Spirit Point Image
Cover from Volume 59, No. 2 (Spring 1974). This photograph, "La Raza," was taken by William E. McRae.

Awards

The SWR offers awards for the best works of fiction, nonfiction, and poetry published in the magazine. These awards are given by the editors and are not contests.

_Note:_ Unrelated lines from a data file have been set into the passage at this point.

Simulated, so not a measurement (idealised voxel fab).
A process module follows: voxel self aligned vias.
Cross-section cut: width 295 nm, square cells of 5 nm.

The McGinnis Ritchie Award

Robert F. Ritchie, who died in 1997, was a long-time and generous supporter of the Southwest Review. In 1960 he established the John H. McGinnis Memorial Award to honor the man who edited the Southwest Review from 1927 to 1943. With a bequest in his will, Mr. Ritchie enabled us to maintain the tradition of his generosity. Since 1998, the  McGinnis-Ritchie Award has been given annually to the best works of fiction and nonfiction published during the previous year in these pages. The awards consist of cash prizes of $500.

Marjorie Kemper
2009 McGinnis-Ritchie Award for Fiction
"Discovered America"
(Volume 94, number 4)

Marjorie Kemper passed away just before the issue’s release in November of 2009. Her short fiction most recently appeared in Louisiana Literature, Alaska Quarterly Review, and the Sun; and she received an O. Henry Prize in 2003 for a story originally published in the Atlantic Monthly. Her first novel, Until That Good Day, was published by Thomas Dunne Books/St. Martin’s Press, and before her death she completed a second novel, Between The Devil And Mississippi.

and

Jacob M. Appel
2009 McGinnis-Ritchie Award for Fiction
"Phoebe with Impending Frost"
(Volume 94, number 3)

Jacob M. Appel has published short fiction in more than eighty literary journals, including Agni, Michigan Quarterly Review, and Threepenny Review. His most recent stage play, The Replacement, has completed a run at the Intentional Theatre in Waterford, Connecticut. He teaches at New York University.

 

James Longenbach
2009 McGinnis-Ritchie Award for Nonfiction, Essay
"Ezra Pound at Home"
(Volume 94, number 2)

James Longenbach is the author most recently of Draft of a Letter, a collection of poems, and The Art of the Poetic Line, essays on poetic craft. “Ezra Pound at Home” is based on a lecture delivered at Wabash College on the occasion of the one hundredth anniversary of Pound’s brief tenure there.

and

Seth Archer
2009 McGinnis-Ritchie Award for Nonfiction, Essay
"'I Had a Terror': Emily Dickinson's Demon"
(Volume 94, number 2)

Seth Archer is a graduate student in history at the University of California, Riverside. His essay “Reading the Riot Acts” appeared in Southwest Review Volume 91, No. 4 (2006).

 

The Stover Memorial Award

The Elizabeth Matchett Stover Memorial Award was established in 1978 by Jerry S. Stover of Dallas in memory of his mother, who was for many years a key member of the Southwest Review staff. The award consists of a $300 cash prize and is given to the author of the best poem published in the magazine during the preceding year.

Debora Greger
2009 Elizabeth Matchett Stover Award
 "The Ark in the Window"
(Volume 94, number 3)

Debora Greger's most recent book of poems, Men, Women, and Ghosts, was published by Penguin in 2008.

and

John Talbot
2009 Elizabeth Matchett Stover Award
 "Horace, Odes 1.9 Vides ut alta stet"
(Volume 94, number 2)

John Talbot's first book of poems is The Well-Tempered Tantrum. His work has lately appeared in The Yale Review, The American Scholar, The Oxford History of Literary Translation in English, and is forthcoming in The Norton Anthology of Greek Verse in Translation.